G42 will work with the Centre for Development of Advanced Computing, better known as C-DAC, on installation, deployment, operation and maintenance. The arrangement is structured around India-defined governance frameworks, with data expected to remain within national jurisdiction. That feature is central to the project’s political and commercial significance, as governments increasingly treat AI compute, data security and model development as strategic infrastructure rather than conventional technology procurement.

Mansoor Al Mansoori described India as “one of the world’s great innovation economies” and said the deployment showed how energy and compute could be converted into “sovereign governed nation-scale intelligence”. The framing reflects a broader shift in AI policy, where countries are seeking local computing capacity to reduce dependence on overseas cloud facilities and ensure sensitive datasets are processed under domestic rules.

The project also gives the UAE a larger role in Asia’s AI infrastructure build-out. G42, backed by Abu Dhabi capital and positioned as a global AI and cloud computing group, has been expanding its footprint through partnerships in data centres, language models, health technology and sovereign cloud systems. Its collaboration with Cerebras Systems has already produced Condor Galaxy installations in the United States, and the India deployment extends that network into one of the world’s fastest-growing digital economies.

Cerebras’ role is equally significant. The CS-3 is built around the company’s third-generation wafer-scale engine, a processor architecture designed for large AI workloads. Each CS-3 system is powered by a chip with about 4 trillion transistors and 900,000 AI-optimised cores, offering a different route to scale from the graphics processing unit clusters that dominate much of the AI market. Cerebras completed a major Nasdaq listing in May 2026 under the ticker CBRS, raising about $5.55 billion and drawing strong investor attention to specialised AI infrastructure.

For India, Condor Galaxy India comes as policymakers are trying to expand domestic compute under the IndiaAI Mission, a ₹10,372 crore programme approved in 2024 to build AI computing capacity, support start-ups, create datasets, finance innovation and develop locally relevant models. The mission initially centred on making 10,000 or more GPUs available through public-private partnerships, with later initiatives aimed at broadening affordable compute access for researchers, start-ups, students, government bodies and smaller enterprises.

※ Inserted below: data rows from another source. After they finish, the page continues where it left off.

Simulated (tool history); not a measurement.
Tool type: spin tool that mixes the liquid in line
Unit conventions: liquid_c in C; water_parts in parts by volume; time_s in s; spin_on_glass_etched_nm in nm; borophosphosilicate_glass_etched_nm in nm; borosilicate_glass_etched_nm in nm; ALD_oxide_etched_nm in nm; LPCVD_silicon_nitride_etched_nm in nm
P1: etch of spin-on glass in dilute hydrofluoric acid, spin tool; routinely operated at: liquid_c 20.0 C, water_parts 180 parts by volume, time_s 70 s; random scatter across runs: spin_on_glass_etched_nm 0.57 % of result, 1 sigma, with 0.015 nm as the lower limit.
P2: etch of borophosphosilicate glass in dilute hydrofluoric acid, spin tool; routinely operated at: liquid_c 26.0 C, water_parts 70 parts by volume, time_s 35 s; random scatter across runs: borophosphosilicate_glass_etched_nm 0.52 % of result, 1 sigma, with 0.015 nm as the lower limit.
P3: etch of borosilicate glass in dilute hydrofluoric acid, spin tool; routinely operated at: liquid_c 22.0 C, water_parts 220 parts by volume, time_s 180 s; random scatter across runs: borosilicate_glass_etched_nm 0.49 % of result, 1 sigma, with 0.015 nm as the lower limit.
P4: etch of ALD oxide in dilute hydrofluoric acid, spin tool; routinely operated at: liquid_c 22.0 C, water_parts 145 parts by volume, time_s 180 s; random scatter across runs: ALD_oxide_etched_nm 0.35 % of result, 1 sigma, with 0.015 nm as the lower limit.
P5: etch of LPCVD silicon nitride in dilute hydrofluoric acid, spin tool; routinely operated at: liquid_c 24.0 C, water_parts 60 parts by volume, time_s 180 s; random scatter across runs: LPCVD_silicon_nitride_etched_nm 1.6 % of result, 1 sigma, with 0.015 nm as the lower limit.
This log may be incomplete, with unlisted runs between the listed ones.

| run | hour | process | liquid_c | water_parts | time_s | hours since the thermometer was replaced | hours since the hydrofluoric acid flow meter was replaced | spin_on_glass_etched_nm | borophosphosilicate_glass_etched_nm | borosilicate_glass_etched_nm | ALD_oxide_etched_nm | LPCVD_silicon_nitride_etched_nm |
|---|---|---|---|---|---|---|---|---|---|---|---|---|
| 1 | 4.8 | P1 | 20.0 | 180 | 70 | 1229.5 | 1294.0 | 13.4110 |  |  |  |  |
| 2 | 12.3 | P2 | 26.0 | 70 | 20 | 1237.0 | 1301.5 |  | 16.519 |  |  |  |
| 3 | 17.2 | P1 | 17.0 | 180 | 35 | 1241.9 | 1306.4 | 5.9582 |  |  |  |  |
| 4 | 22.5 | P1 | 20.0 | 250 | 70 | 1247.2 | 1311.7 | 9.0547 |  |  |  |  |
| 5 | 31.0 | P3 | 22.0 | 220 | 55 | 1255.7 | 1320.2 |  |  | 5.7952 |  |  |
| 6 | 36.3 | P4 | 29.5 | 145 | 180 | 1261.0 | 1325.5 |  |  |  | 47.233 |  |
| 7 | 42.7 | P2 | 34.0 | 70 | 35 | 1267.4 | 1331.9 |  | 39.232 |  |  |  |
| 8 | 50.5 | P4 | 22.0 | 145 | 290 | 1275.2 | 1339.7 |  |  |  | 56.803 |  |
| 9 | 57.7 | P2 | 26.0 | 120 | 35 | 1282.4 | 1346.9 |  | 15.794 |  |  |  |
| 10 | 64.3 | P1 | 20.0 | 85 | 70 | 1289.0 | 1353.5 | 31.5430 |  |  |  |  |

The supercomputing cluster is expected to complement that approach by adding exaflop-scale capacity for frontier workloads. Its backers say it will serve both institutions and emerging innovators, potentially reducing barriers for groups that lack access to high-end infrastructure. For universities and research laboratories, such capacity could accelerate work in life sciences, materials research, agriculture and weather modelling. For start-ups, it could improve the ability to train or fine-tune models suited to local languages and sector-specific use cases.